If you can observe those three forces clearly, you can manage them – and usually prevent small problems from becoming expensive ones.

Pile temperature – not just “a temperature”

A single temperature reading is comforting, but it can be dangerously misleading. Pile temperature is not a point – it’s a profile. What matters is how temperature behaves across the pile: top vs mid vs bottom, centre vs walls, near doors vs deeper zones, and – if you have multiple bays – bay-to-bay differences.

When temperature distribution is stable and predictable, it usually means your storage is functioning as a system. When it becomes patchy or inconsistent, it is often the first visible sign that airflow distribution, moisture movement, or respiration is changing inside the pile.

Why it matters:

  • Temperature drives respiration. Higher temperature generally increases respiration – and with it CO₂ production, heat generation, and moisture release.
  • Temperature gradients often reveal airflow problems before rot becomes visible.
  • Temperature patterns help interpret dehydration risk, condensation risk, bruise sensitivity, and – for processing lots – sugar behaviour and fry colour risk.

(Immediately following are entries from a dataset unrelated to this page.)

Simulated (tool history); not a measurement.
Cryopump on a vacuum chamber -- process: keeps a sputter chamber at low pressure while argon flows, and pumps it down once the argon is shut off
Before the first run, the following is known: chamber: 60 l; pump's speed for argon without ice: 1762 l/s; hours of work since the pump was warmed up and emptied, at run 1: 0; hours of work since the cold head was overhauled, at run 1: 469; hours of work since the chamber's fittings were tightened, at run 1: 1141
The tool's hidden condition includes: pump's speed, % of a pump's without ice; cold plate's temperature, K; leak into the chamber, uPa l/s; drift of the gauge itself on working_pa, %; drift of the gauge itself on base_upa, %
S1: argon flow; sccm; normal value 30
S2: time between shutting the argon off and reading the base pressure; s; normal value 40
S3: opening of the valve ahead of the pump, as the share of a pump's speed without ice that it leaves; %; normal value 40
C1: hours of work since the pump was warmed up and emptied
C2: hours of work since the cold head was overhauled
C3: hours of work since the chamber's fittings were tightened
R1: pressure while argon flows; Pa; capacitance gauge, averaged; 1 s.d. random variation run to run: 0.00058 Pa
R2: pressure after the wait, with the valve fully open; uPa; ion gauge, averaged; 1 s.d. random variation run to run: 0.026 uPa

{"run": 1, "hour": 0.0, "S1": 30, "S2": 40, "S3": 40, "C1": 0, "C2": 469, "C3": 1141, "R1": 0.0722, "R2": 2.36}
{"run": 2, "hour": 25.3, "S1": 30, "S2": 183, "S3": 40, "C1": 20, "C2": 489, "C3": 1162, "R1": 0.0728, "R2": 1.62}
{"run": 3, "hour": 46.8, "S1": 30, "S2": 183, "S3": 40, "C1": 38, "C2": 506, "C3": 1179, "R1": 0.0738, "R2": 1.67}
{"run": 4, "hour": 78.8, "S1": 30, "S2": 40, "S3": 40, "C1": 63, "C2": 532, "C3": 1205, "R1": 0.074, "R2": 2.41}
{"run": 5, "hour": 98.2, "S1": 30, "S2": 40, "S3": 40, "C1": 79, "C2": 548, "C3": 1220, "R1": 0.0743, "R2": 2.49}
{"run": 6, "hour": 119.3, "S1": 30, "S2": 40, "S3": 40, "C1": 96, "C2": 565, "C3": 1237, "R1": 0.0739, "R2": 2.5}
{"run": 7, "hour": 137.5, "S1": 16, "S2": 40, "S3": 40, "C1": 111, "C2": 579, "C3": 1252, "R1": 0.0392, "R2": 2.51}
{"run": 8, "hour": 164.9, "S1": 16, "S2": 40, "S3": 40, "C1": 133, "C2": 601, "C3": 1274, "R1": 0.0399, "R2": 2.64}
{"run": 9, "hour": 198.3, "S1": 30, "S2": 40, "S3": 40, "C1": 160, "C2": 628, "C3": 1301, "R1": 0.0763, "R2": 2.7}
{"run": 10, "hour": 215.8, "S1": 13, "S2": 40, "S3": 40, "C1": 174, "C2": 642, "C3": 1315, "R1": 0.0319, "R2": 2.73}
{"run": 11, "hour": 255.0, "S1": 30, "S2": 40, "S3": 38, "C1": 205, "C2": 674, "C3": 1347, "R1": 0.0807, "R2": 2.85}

What to measure in real terms:

  • Use consistent locations. A “random walk and poke” approach makes trend detection nearly impossible.
  • If you’re low-tech, choose a simple map: three points per storage zone (front / middle / back) and three depths where possible (upper / mid / lower).
  • If you’re higher-tech with probes, treat them like a network. The value is not any single probe – it’s the pattern.

Early warnings that matter:

  • A zone that stays warmer than the rest even after comparable fan cycles
  • A warm zone that gradually expands week over week
  • A top layer that cools quickly while mid-pile lags (often uneven airflow or moisture movement)
  • Increasing wall-to-centre differences (often building envelope or distribution issues)
  • Sudden temperature “noise” that wasn’t present earlier (often tied to outside swings, condensation events, or changed fan logic)

A practical response mindset:

  • Confirm with a second method if possible (handheld check to validate a probe, or vice versa).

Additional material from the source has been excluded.